In his book, Jonathan Powell, the Tony Blair aide who helped negotiate the Northern Irish power-sharing agreement observes of Blair and himself, ‘we were of a younger generation and the war against Irish terrorism was not our war’.
The Financial Times this week says it's important to appreciate that many in the British government see this experience as a model for future dealings with radical Muslim groups in the Middle East and inside Europe. And they will be pushing that model on a President Obama - very hard and probably very successfully.
The change of administration in Washington will give the US and its friends a chance to reflect and recalibrate. The starting point is to stop talking about a war.
Eventual success in Northern Ireland flowed from a strategy of “never letting the talking stop”. There is a moral to be drawn here for the US administration’s stop-go efforts to broker peace between Israelis and Palestinians. ...

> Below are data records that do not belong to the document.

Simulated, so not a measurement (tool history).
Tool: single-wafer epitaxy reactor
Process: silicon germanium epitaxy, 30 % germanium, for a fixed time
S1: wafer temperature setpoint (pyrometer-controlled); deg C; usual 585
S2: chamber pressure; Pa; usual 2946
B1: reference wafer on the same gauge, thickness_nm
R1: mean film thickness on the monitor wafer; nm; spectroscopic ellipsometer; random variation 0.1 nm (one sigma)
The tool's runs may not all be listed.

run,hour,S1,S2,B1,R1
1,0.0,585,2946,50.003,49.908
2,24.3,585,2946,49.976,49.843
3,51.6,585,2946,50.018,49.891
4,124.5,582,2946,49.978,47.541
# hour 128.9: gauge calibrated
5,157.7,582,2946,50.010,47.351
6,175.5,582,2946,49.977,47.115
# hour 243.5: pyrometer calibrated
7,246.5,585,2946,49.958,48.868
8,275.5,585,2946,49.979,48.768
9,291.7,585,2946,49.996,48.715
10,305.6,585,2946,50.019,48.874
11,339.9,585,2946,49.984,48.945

Mr Blair [and Mr. Bush] sometimes spoke in ... Manichean terms [about Islamic terrorism] , evoking a global ideological struggle that could be with us for generations. The effect has been to impose a homogeneity on armed groups in the Islamic world that defies the realities of their very different aims and methods. ... In real life, there is a lot more light and shade. Not all Muslims – even among those prepared to use violence in pursuit of their cause – think alike. ..
A mindset that lumps together Hizbollah with al-Qaeda, Hamas with Iraq’s Shia militia or Kurdish separatists with the Taliban under the rubric of a single struggle is one that does al-Qaeda’s bidding. It excludes recognition of genuine grievances, ignores the impact of western policy and rules out any prospect of some extremists being won over to politics.